Getting heard – being listened to – by saying less

I had a very enjoyable trip to Newcastle last week and posted a photo of the train station on LinkedIn to indicate my pleasure in being in the city.

Somewhat to my surprise, it garnered more views than many of my regular posts. It was not a particularly great photo, nor was it really insightful content… it was just a quick snap.

Now, this, of course, may say much about my other posts, but I prefer not dwell on that here 🙂 … but underneath there was also an important lesson to be learnt.

Short is best, when it comes to communication.

Smart Brevity – write less say more… and in their TED talk have made a business out of this. Apparently, the data shows that most of us never read past the first few lines. Those that do only skim-read, before blindly liking and sharing with our friends on social media.

Feeling guilty….? Don’t be (well not too much, we all do it!). The sheer volume of information, we have to digest is a problem… we all naturally find coping mechanisms. The trick, however, is knowing when to skim, when to not and when to concentrate.

Top tips for communication clarity

All of us, if you have ever written an email or created a PowerPoint presentation, are writers of communication. In thinking about our readers, there are areas we can help with clarity, which in turn helps us get heard.

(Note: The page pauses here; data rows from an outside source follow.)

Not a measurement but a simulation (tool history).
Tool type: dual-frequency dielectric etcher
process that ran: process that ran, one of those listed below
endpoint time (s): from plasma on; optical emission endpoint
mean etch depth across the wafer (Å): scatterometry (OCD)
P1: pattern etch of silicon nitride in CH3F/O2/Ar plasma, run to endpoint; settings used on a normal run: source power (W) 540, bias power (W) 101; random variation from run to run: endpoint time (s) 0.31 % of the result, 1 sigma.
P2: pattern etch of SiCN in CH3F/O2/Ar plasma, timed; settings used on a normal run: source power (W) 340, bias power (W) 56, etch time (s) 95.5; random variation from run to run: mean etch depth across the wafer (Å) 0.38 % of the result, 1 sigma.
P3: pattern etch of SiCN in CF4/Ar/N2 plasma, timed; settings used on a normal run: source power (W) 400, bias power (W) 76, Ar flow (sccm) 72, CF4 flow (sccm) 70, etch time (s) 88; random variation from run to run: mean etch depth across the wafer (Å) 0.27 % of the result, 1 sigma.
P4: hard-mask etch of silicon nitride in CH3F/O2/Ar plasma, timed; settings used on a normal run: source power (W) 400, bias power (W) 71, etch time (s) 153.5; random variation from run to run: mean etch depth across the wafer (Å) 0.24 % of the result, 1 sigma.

  • Most of the readers will not finish the article, so get to the point quick
  • Keep it short, they only read the start, so key points upfront
  • Use straightforward language, sentences, and words
  • Make it easy to skim and pull out key ideas
  • It is all about the audience… not you
See also  A blip in time

Writing long is easy, writing short is hard

I have always found it somewhat ironic that writing less is harder than writing more, but it is true.

Psychologically the cards are stacked against us – as a society, we just seem to culturally value more – more time, more stuff, and more product equals bigger value. It is a hard-wired and a hard habit to break (Business books are an example, 250 pages that could be summarised in a deck of 6 slides… but would I pay £19.95 for 6 slides, probably not)

Also, having fewer words also means you need to be more careful about what you say, and even more difficult what you leave out too.

Of if this was easy we would of course all be doing it!

Why this is important… in Collections too

Many of my friends, those in marketing, with English or language backgrounds, will know this stuff already (no scoffing please), but it is relevant for the rest of us mere mortals. And, this is not just you and me, but customers too…

Think about most collection letters, emails, and messages you see. Do they follow the points above, and if not how can they be improved?

Most of those I see have clear areas of opportunity. Getting crisp design, clear and to the point is always a challenge… but it is also an opportunity to be heard, by the customer, leading to better outcomes (and business outcomes too).

Customer-centric customer letters I suppose… who would have thought!

… have a good week everyone.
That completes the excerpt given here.